The location at Milton Clevedon in Somerset is one rich in history as Edith Cannon – the woman who whose 1890s “recipe” helped define the process of making modern farmhouse Cheddar – lived here. “We really are at the centre of the Cheddarverse,” laughs Nick.

He began the job last year after five years as herdsman at Hafod cheese, Patrick and Becky Holden’s organic farm in Ceredigion.

Before that, studied International Agriculture at the University of Greenwich’s land-based college at Hadlow in Kent.

Big change

Nick describes his degree course as a “three-year voyage of discovery” and, during that time, he also won the Farmers Club’s Pinnacle Business Management Gold Award for his business plan to add value through cheese to the Buckinghamshire farm where he was relief milking.

“When I’d been a musician living in London, I’d been volunteering at a community farm in Greenwich and as a result I did a two-day course at Hadlow,” he says.

“That was the first time I’d been in a classroom since I was 18 and I loved every minute of it. I thought: Wouldn’t it be amazing to be in this classroom learning about farming all the time.”

While his journey into agriculture was the result of a lot of planning, his musical career happened by accident.

“Three of us started a band called Crackout and we got a publishing contact when we were doing A-levels,” he recalls. “After we left school, we signed with Virgin Records. We did a couple of albums and lots of touring.

“It was extraordinarily exciting. It felt like the world was at our feet and that anything was possible.

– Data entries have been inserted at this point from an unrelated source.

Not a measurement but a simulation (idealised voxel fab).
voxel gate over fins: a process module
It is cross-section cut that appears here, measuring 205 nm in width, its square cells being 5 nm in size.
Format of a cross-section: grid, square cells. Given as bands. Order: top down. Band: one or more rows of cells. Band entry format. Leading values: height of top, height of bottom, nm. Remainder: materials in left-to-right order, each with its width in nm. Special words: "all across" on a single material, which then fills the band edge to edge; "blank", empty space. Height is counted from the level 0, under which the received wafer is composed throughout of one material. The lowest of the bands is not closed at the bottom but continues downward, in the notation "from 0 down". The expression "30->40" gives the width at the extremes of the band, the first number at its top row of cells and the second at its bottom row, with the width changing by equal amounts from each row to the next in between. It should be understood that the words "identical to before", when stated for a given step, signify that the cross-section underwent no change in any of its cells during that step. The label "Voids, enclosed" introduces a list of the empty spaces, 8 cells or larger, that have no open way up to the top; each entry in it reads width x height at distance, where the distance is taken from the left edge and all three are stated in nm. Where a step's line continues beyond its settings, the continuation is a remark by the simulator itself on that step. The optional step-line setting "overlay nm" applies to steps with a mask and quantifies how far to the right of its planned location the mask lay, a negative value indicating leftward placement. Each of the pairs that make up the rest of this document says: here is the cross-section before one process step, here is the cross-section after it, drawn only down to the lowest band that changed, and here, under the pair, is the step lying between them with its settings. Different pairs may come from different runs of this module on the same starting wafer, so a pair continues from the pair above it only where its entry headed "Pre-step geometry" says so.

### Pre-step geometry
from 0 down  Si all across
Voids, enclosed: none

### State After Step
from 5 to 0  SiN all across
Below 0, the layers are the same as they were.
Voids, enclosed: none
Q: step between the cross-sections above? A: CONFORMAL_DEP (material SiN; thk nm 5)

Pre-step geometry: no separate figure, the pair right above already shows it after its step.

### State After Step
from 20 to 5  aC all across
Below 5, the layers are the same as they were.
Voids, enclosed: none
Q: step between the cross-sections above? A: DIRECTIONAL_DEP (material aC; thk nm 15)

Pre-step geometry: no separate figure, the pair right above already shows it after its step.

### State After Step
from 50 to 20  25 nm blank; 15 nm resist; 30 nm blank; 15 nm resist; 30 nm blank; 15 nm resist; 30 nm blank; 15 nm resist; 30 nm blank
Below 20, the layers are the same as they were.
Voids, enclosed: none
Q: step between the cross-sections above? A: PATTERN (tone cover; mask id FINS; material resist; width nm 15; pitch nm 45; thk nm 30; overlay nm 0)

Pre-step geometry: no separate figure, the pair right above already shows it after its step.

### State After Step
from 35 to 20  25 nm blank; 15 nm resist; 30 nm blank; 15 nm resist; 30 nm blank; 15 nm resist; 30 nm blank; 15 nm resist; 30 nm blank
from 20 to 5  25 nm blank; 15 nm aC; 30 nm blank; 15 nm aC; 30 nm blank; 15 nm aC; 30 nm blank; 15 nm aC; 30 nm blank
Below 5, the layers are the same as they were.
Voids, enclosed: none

“People used to describe us as ‘punk pop’ but, as three middle-class boys from the Home Counties, I don’t think we were very ‘punk’ in the true sense of the word.”

After Crackout amicably went their separate ways, Nick spent much of the next decade working on different projects, recording and touring – the highest-profile spell being eight months with The Kooks in 2008.

“I got a call on a Friday afternoon telling me they’d just started a world tour, but their drummer had hurt his shoulder. The following morning I was on a flight from Heathrow to America frantically learning their songs. I only knew two of them!

“The next day their drummer flew home and I was in the hotseat. Even the smallest gigs were to 1,500 people. The biggest were about 6,000.”

He went on to play festivals around the world with the band, including one in Mexico City to an audience of about 150,000, and appeared on TV shows including The Tonight Show with Jay Leno and the MTV Music Awards.

“We really were living the dream – flying first class and staying in amazing hotels. It was an incredible experience but, at the end of it, nothing had really changed.

Band on stage

Nick on stage with The Kooks © Matt Crossick/Empics Entertainment/PA

“When you’re a musician, you’re either rushed off your feet and earning money or you’re at home, waiting for the phone to ring. I was very conscious I didn’t want to be still doing this when I was 30.”

Farm foodie

It was during this time that Nick’s love of food was really cultivated. “When you’re touring, you spend huge amount of time twiddling your thumbs, so there is a real culture in bands and road crews of researching good restaurants and eating out to break up the mundanity.

“This fuelled my interest in fine food and the farming that produces the raw ingredients. They’re two sides of the same coin – you certainly can’t make great cheese without great milk.”

Part of the key to producing great milk is giving the cows a really varied diet – and this means moving away from such a strong reliance on ryegrasses and maize, he believes.

“We need more botanically diverse pastures and cows that can graze them. I recently went on a study trip to France and saw cows being strip-grazed through meadows with 70 different varieties of wildflowers. That’s how to make milk for cheese!”

At Westcombe, Nick says the plan is to move away from Holstein Friesian breeding in the herd he manages, ultimately towards a 170-head herd, ideally mainly of Shorthorns.

“We’re making a traditional, clothbound raw-milk Cheddar so it makes sense to be milking the type of cows that Edith Cannon would have milked here 120 years ago,” he says.

“Modern manufacturing is all about producing cheese as quickly and as cheaply as possible, but there is a real renaissance happening in the farmhouse cheese sector.

“If you’re farming in an environmentally sensitive manner and exposing the cows to a wealth of biodiversity, you’re more likely to be able to make cheese that tastes, smells and looks really, really good – as long as you’ve got the talented cheesemakers, of course.

“Consumers want food that gets its flavour, not from added ingredients, but from the land – the French have a word, terroir, to describe how a specific spot influences the food and drink produced there.”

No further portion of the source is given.